Enterprising families elect to “prune the family tree” for manifold reasons. For some, intra-family tensions have reached a breaking point, for others, there are different perspectives regarding the long-term prospects for the family businesses, and in yet others, different shareholder clienteles emerge with unreconcilable risk and return preferences.

Regardless of the reason, significant shareholder redemptions are among the least understood corporate transactions. In this week’s post, we consider the economics of family shareholder redemptions from three perspectives: the selling shareholder, the family business, and the remaining shareholders. Balancing these competing perspectives is one of the greatest challenges of executing a significant redemption.

The Selling Shareholder

When it is time for one or more shareholders to make a graceful exit, the economic interests of the selling shareholder diverge from those of the Company and the remaining shareholders.

  • For the departing shareholder, sustainability of the family business ceases to be a guiding principle. The departing shareholder wants to maximize his or her proceeds from the sale of their stake, regardless of the burden such a purchase price could place on the business going forward.
  • Most selling shareholders want cash when they sell their shares: trading one piece of paper (a stock certificate) for another (an interest-bearing note) is rarely perceived as a meaningful benefit. Selling shareholders presumably have some plan for deploying proceeds from a sale and receiving cash for their shares is likely an essential component of that plan.

Knowing what selling shareholders want is just one-third of the picture, however, we also need the perspective of the company itself and the remaining shareholders.

The Company

We use “the Company” to refer to the management team, employees, and other stakeholders who are not shareholders but do have a vested interest in seeing the family business grow and persist as an independent company.
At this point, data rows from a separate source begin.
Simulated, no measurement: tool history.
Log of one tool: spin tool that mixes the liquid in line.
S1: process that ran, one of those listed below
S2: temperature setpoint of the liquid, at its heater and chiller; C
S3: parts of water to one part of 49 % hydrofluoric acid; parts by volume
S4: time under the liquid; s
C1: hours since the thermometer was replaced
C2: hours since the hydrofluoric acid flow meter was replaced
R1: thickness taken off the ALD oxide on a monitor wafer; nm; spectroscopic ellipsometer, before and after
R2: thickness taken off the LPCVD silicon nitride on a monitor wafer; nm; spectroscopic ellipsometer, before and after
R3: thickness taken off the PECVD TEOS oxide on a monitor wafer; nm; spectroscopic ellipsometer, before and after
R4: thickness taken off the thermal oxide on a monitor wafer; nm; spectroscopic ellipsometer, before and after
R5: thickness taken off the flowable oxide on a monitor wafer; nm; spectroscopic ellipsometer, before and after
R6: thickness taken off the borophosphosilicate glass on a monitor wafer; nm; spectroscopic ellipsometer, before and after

  • Cash used in a redemption is cash that is not available for investment in productive assets that can help the Company grow. If a redemption is going to occur, the Company is one of only two parties that can pay for it. Companies pay for shareholder redemptions by either (1) not making corporate investments in productive assets that would otherwise be made, (2) using existing liquidity, or (3) borrowing funds. Each of these options, in their own way, diminishes the Company’s ability to grow or flexibility to respond to emerging strategic opportunities or threats.
  • From the perspective of the Company, these negative outcomes can be mitigated by paying the redemption price over time, using a note that is subordinated to all other corporate obligations, bears interest at a favorable (i.e., low) rate, and has flexible repayment terms.
  • The redemption price matters to the Company because a price that is set too high may spark a “run on the bank” which leads to sale of the business. On the other hand, a price that is set too low may also prompt shareholders to explore selling the Company as the only way for those shareholders to “unlock” the value that has been created over the preceding years and decades. Regardless of the path taken, the Company would generally prefer to avoid a sale of the business.
  • Above all, the Company craves certainty. If there are going to be claims on corporate cash flow for redemptions, the Company wants to be able to plan around the amount and timing of those obligations.

We were careful to distinguish between the Company and the remaining shareholders because – while there is significant overlap between the two – the interests of the two parties do not align perfectly.  So we need to consider the perspective of the remaining shareholders separately.

Remaining Shareholders

If the Company doesn’t pay for the redemption, the remaining shareholders must. If there is no interest in bringing in a non-family source of equity capital, the remaining shareholders will pay for the redemption through diminished dividends or smaller ongoing redemption pools.

  • There are only two potential sources of return for family shareholders: income return from dividends and capital appreciation from a growing value per share. From the perspective of family shareholders, funding a significant shareholder redemption reallocates at least a portion of their return from the income return bucket to the capital appreciation bucket. Since the benefit of capital appreciation is deferred to the future (perhaps even to one’s heirs), many family shareholders value current income more highly than capital appreciation. These shareholders find the prospect of trading away current income for greater capital appreciation distasteful.
  • In view of this shift in return components, the remaining shareholders naturally want the increase in capital appreciation to exceed the decrease in current income associated with a significant redemption. How can this be accomplished? By paying a discounted price and/or financing the redemption with a shareholder note, which is what the selling shareholders naturally want to avoid…

The Great Balancing Act

As we said at the beginning of this post, enterprising families have a variety of reasons for pursuing a significant shareholder redemption. Regardless of the reason, executing a large redemption is a great balancing act. There are three parties to the transaction, each of which brings a unique perspective and set of needs and preferences to the deal. Structuring a redemption requires each of those parties to understand the perspectives of the others and acknowledge that tradeoffs will be inevitable. Careful modeling of the financial consequences of the redemption on each of the three constituencies is a necessary component of completing a redemption.

Necessary, but not sufficient. Financial modeling of the transaction should be situated in a broader context of what the real goals of the transaction are and what tradeoffs each of the parties to the redemption is willing to make. Only when the goals and tradeoffs are identified will the parties be able to identify a financial model that supports the great balancing act that is a family shareholder redemption.